Matrix-chain multiplication
Parenthesization as a DP over chain length: the min-over-split recurrence, Θ(n³) time, fill-by-length order.
The problem
Matrix multiplication is associative — $(A_1 A_2) A_3 = A_1 (A_2 A_3)$ — so the *result* never changes, but the cost can change wildly. Multiplying a $p\times q$ matrix by a $q\times r$ matrix costs $p \cdot q \cdot r$ scalar multiplications. Given a chain $A_1 A_2 \cdots A_n$ where $A_i$ is $p_{i-1}\times p_i$, find the parenthesization that minimizes total scalar multiplications.
Brute force is hopeless: the number of parenthesizations grows like $\Omega(4^n / n^{3/2})$ (the Catalan numbers).
Optimal substructure
Any parenthesization of $A_i \cdots A_j$ splits at some $k$ into $(A_i\cdots A_k)(A_{k+1}\cdots A_j)$. By cut-and-paste, both halves must themselves be optimally parenthesized. Let $m[i,j]$ be the minimum cost for $A_i\cdots A_j$: $$m[i,j] = \begin{cases} 0 & i = j \\ \displaystyle\min_{i \le k < j}\big(m[i,k] + m[k+1,j] + p_{i-1}\,p_k\,p_j\big) & i < j \end{cases}$$
The extra term $p_{i-1}p_k p_j$ is the cost of the final multiply of the two sub-products (a $p_{i-1}\times p_k$ result times a $p_k\times p_j$ result).

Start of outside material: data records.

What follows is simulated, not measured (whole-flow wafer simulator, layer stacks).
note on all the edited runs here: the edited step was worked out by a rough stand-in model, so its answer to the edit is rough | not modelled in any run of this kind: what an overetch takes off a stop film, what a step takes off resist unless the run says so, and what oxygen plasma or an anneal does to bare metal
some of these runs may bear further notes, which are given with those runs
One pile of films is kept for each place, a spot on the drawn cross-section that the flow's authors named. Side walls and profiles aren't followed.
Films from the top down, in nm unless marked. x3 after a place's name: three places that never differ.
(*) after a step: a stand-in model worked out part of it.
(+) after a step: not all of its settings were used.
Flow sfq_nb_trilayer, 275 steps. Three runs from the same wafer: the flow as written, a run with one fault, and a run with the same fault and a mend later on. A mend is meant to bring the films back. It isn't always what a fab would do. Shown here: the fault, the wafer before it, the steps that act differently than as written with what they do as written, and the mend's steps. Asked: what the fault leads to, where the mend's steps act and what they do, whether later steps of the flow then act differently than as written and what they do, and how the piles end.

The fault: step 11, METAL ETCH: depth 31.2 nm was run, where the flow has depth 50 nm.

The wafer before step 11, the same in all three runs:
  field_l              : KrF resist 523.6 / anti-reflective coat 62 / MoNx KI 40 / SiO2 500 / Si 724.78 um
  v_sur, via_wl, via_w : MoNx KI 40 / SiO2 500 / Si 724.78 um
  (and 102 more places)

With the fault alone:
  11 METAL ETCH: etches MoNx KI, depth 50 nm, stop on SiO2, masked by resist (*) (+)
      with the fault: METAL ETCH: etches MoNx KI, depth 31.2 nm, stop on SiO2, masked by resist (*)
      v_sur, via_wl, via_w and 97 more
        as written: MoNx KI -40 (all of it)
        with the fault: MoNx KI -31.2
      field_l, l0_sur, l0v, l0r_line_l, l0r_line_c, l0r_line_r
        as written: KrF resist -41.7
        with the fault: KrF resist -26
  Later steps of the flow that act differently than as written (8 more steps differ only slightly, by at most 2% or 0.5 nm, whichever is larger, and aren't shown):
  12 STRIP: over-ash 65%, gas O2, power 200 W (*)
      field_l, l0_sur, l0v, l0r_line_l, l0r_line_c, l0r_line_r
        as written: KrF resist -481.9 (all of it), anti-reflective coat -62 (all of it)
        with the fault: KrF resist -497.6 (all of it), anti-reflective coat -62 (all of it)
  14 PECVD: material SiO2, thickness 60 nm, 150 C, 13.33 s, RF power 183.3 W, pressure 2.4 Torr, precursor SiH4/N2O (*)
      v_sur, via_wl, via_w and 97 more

Fill order is by CHAIN LENGTH, not by index
Computing $m[i,j]$ needs $m[i,k]$ and $m[k+1,j]$, which both cover shorter chains. So fill in order of increasing chain length $\ell = 2,3,\dots,n$ — never by raw index. This is the reverse-topological order of the subproblem graph.
Worked example
Six matrices with dimension vector $p = \langle 30,35,15,5,10,20,25\rangle$ (so $A_1$ is $30\times35$, …, $A_6$ is $20\times25$). Filling $m$ by chain length gives $m[1,6] = \mathbf{15125}$ scalar multiplications, achieved by $((A_1 (A_2 A_3))((A_4 A_5) A_6))$ — versus 120 750+ for a bad order on the same chain. Store a split table $s[i,j]=k$ alongside $m$ to reconstruct the parenthesization via PRINT-OPTIMAL-PARENS.
Cost
$\Theta(n^2)$ subproblems (pairs $i\le j$), up to $n$ split choices each $\Rightarrow \Theta(n^3)$ time, $\Theta(n^2)$ space.